Similar trends have happened during the past three recession recoveries, he said. Companies begin to see improved business and add people as their orders dictate they need more help in production. Otherwise, they hold back on hiring and on wage increases, waiting to see what the larger economy does, Price said.
Companies mostly are able to get by with the staff they have, he said. And when they do need to hire people, they’ll be picky, because there’s a large pool of people to choose from.
Companies can train workers, but that’s expensive, and if you train workers, there’s no guarantee they won’t leave for another company with higher wages, Price said.
“That’s the argument we make for government to keep these (training) programs going when there’s tough times,” Smeltzer said.
Government and businesses partnering on training programs defrays the cost while bolstering the skills of the state’s industrial workforce, he said.
Manufacturing wages also have been slow to rebound from the recession, with the most-telling statistic being percent increases, which have been declining since 2002, according to BLS numbers.
In the first quarter of 2002, manufacturing wages grew 3.3 percent nationally from the previous 12 months. That dropped to 2.5 percent in the same quarter of 2008 and to just 1.1 percent in the third quarter of 2009. Wages improved just 1.9 percent from a year ago in the first quarter of this year.
“We’re seeing very sluggish growth in wages,” Price said. “When there are new openings in the manufacturing sector, the employees are being moved up and new workers are brought in at dramatically lower wages.”
The ideal worker for companies is someone who has high skills and accepts a lower wage, he said. But when companies keep wage growth low, that downward pressure makes it difficult for companies to recruit new people.

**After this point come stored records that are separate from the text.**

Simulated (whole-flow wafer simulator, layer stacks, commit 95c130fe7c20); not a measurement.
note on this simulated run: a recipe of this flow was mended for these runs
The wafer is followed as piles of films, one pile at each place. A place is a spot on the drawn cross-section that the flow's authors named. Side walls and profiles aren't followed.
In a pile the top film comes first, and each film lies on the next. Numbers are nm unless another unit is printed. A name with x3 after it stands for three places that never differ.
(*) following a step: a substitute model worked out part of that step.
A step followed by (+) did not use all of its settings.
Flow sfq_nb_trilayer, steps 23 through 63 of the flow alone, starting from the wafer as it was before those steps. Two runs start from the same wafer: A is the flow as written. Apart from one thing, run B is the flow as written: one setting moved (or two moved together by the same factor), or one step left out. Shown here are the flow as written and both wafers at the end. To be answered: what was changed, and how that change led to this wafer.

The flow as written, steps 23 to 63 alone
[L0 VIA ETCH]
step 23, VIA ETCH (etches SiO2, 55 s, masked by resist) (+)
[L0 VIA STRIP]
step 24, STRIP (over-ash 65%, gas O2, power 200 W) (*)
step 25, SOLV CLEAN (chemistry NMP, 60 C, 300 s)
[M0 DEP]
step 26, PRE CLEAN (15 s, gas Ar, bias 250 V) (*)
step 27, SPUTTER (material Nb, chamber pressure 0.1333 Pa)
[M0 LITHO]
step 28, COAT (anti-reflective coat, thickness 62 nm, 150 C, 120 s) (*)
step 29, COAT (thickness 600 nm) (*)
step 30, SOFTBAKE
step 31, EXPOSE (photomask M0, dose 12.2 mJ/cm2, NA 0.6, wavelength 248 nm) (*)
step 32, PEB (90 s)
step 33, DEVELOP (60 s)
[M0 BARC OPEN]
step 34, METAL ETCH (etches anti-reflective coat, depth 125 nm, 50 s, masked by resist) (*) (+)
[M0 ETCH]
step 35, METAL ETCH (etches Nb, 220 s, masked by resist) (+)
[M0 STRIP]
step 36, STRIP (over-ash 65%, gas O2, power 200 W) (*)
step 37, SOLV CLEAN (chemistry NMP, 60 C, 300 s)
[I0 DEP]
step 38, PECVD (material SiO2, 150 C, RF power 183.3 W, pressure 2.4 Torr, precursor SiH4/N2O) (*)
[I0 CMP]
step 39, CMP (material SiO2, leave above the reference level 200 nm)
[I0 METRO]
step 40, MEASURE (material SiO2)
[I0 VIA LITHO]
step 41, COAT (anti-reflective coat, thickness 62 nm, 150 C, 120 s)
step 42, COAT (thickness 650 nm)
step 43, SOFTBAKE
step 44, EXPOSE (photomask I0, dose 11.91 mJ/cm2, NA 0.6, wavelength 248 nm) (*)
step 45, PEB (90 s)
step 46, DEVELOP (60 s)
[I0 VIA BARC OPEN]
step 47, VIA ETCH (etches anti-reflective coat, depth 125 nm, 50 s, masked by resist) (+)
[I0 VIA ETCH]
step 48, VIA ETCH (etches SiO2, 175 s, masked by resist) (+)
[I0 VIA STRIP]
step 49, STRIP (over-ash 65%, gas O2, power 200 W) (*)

That shows the lack of confidence manufacturers have in the overall economy, even if they’re seeing better business, Smeltzer said. Companies don’t necessarily want to be the highest paying in a region.
“Because when tough times hit, you don’t want to be worrying about hitting your bottom line,” he said.
In a sluggish economy, workers are reluctant to ask for higher wages, and owners aren’t paying them, Price said. It could be a while before that outlook shifts.
“That won’t begin to happen until we see lower unemployment and better economic growth,” he said.
Manufacturing has rebounded better than some industries in the U.S. and Pennsylvania, but it’s still facing challenges, including workforce skill gaps and slow growth. Although paying workers more might help manufacturers recruit new employees, that might not happen until the economy improves, analysts said.